The Select Committee on Appropriations met with National Treasury on a virtual platform to hear its responses to the public submissions to the Division of Revenue Bill [B6—2022]. The Committee also deliberated on the respective provinces’ negotiating mandates on the Bill.

During discussion, Members raised concern about the disconnection of intergovernmental communication between the various committees and forums considering the Division of Revenue Bill. This often resulted in the same recommendations being made year after year with no changes.

Members urged Treasury to ensure that municipalities across the country had adequate funds to enable them to carry out their service delivery mandates.

Meeting report

The Chairperson greeted Members of the Select Committee, officials from National Treasury and media on the platform. She indicated that this meeting was to consider and adopt provincial negotiating mandates on the Division of Revenue Bill [B6-2022].

The Chairperson asked officials from National Treasury to give a briefing on responses raised during public hearings held on 23 March 2022.
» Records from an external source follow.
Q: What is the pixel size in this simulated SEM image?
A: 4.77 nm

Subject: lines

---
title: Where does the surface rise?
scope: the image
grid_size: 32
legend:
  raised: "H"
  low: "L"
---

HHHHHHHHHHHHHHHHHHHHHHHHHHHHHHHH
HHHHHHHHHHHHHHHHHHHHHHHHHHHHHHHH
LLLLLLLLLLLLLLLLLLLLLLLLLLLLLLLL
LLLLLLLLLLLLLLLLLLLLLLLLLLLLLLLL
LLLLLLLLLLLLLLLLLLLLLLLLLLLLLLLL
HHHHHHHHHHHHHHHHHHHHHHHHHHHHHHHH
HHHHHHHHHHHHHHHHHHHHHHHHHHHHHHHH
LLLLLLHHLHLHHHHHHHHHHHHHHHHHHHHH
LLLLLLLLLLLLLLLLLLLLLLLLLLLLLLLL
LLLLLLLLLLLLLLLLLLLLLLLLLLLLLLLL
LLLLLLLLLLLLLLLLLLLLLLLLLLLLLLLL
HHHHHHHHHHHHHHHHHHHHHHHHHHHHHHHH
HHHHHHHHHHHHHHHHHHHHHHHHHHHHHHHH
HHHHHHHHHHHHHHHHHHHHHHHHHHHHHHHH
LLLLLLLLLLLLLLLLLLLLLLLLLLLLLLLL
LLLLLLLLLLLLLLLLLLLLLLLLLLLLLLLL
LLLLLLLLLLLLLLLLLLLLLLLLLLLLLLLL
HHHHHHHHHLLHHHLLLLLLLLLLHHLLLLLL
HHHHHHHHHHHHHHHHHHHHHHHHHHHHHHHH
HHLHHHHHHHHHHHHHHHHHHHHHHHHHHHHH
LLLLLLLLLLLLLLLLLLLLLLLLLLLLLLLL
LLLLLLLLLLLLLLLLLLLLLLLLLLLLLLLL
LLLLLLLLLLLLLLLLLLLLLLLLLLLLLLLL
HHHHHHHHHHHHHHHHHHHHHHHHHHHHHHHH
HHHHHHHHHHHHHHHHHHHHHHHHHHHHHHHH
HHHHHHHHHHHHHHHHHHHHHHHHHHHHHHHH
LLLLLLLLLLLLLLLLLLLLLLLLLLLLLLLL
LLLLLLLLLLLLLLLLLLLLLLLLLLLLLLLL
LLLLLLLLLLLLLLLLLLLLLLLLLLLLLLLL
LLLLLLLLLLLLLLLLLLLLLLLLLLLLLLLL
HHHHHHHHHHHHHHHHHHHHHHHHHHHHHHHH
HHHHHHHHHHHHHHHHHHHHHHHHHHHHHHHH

Before Treasury could make its presentation, Mr D Ryder (DA, Gauteng) raised a point of concern. He asked the Chairperson how Treasury could respond to the provinces’ negotiating mandates before the Committee was presented with those mandates. He questioned whether this process was being subsumed by paper stamp type of work now.

The Chairperson responded that she had informed Members that provinces’ negotiating mandates had been sent to Treasury already which was also part of the Committee’s engagement process with Treasury. However, if Mr Ryder wanted to make changes to the agenda, he is allowed to do so as the Chairperson would not want to undermine Committee Members’ role.

The Committee Secretariat clarified to Mr Ryder that National Treasury was responding to the issues which had been raised during the public hearing and not on provinces’ negotiating mandates.

Mr Ryder thanked the Secretariat for the explanation and understood the situation now. He said that he would have otherwise objected if this process was only done as a paper stamp style process without Treasury responding to those negotiating mandates.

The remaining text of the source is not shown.